Goal totals at recent World Cups have fluctuated within predictable ranges. Qatar 2022 produced 2.55 goals per match across the group stage; Russia 2018 generated 2.64; Brazil 2014 hit 2.83. The trend line shows modest decline in group stage scoring as tactical sophistication increases and teams prioritize not losing early matches. For 2026, the expanded format introduces more mismatches (elite teams vs debutants), which should push group stage averages higher — my projection sits around 2.70-2.85 goals per group match.
Draw rates deserve specific attention for betting purposes. Group stage matches produce draws at rates slightly above 25%, higher than knockout matches where extra time eliminates draws. In tournaments since 2006, group stage draw rates have ranged from 22% (Brazil 2014) to 28% (Qatar 2022). This rate creates opportunities in draw-no-bet and double-chance markets where pricing often underweights draw probability for closely-matched fixtures.

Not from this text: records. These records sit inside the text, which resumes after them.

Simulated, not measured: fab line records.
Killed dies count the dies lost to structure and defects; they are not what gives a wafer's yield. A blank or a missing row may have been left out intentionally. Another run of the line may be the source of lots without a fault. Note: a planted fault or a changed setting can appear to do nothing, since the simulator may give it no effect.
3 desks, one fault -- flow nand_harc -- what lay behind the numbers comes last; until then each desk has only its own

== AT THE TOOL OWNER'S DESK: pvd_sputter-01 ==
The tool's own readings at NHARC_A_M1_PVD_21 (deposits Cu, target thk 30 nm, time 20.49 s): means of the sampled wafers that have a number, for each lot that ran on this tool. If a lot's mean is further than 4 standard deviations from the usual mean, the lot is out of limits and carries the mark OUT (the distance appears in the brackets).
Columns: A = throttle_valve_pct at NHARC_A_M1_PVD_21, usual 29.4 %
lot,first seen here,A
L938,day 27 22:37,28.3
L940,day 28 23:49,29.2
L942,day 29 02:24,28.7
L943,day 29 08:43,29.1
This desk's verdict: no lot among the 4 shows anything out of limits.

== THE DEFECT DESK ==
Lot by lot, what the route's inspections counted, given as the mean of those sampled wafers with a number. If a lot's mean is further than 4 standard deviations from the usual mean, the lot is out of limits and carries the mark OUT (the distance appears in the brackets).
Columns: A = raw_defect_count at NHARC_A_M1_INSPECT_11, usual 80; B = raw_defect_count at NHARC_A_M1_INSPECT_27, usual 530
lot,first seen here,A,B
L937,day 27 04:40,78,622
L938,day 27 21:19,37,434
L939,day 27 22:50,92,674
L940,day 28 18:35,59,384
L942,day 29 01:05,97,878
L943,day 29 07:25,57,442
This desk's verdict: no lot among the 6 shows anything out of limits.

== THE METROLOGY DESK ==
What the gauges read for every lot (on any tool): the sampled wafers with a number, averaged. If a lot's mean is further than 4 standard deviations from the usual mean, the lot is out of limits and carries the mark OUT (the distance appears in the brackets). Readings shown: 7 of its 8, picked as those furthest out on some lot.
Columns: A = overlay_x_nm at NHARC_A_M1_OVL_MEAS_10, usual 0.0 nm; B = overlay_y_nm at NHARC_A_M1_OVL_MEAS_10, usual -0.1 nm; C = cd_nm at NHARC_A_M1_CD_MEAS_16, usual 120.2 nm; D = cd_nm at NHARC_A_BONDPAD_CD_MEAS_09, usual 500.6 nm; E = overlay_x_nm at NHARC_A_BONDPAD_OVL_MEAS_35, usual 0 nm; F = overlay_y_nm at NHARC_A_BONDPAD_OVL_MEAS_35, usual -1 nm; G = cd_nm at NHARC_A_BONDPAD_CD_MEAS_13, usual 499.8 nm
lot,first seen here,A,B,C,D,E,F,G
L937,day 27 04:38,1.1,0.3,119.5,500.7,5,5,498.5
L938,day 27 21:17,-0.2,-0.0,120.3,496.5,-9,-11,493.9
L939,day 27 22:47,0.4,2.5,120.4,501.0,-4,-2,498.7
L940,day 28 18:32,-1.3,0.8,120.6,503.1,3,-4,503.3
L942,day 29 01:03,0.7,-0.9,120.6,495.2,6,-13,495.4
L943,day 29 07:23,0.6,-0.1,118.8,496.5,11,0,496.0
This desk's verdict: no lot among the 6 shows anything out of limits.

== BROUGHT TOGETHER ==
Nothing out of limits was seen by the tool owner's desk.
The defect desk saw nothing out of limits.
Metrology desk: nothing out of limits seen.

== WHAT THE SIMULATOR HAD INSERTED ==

Upset frequency — defined as lower-ranked teams defeating higher-ranked opponents by ten or more FIFA positions — follows patterns worth tracking. Every World Cup produces between 8-15 genuine upsets during group play, typically concentrated in matches where motivation asymmetry exists (a favourite already qualified facing a desperate underdog in the final match). The 2022 tournament featured signature upsets including Saudi Arabia defeating Argentina, Japan beating Germany and Spain, and Morocco topping their group ahead of Belgium. These outcomes were not random — they reflected specific circumstances that attentive bettors could have identified.
Timing patterns within group stages offer additional edges. Opening matches historically produce more conservative results as teams avoid early catastrophic losses; final group stage matches, where teams know exactly what results they need, generate more goals and decisive outcomes. Afternoon matches in hot climates produce slightly lower scoring than evening fixtures as heat affects player intensity. These micro-patterns compound across a 48-match group stage (104 matches total) to create persistent edges for disciplined bettors.
Knockout Round Trends — Extra Time, Penalties, and Underdogs
Knockout rounds transform betting calculus. The single-elimination format increases variance, and the possibility of extra time and penalties creates markets that do not exist during group play. Historical patterns in these areas reveal persistent tendencies that markets sometimes misprice.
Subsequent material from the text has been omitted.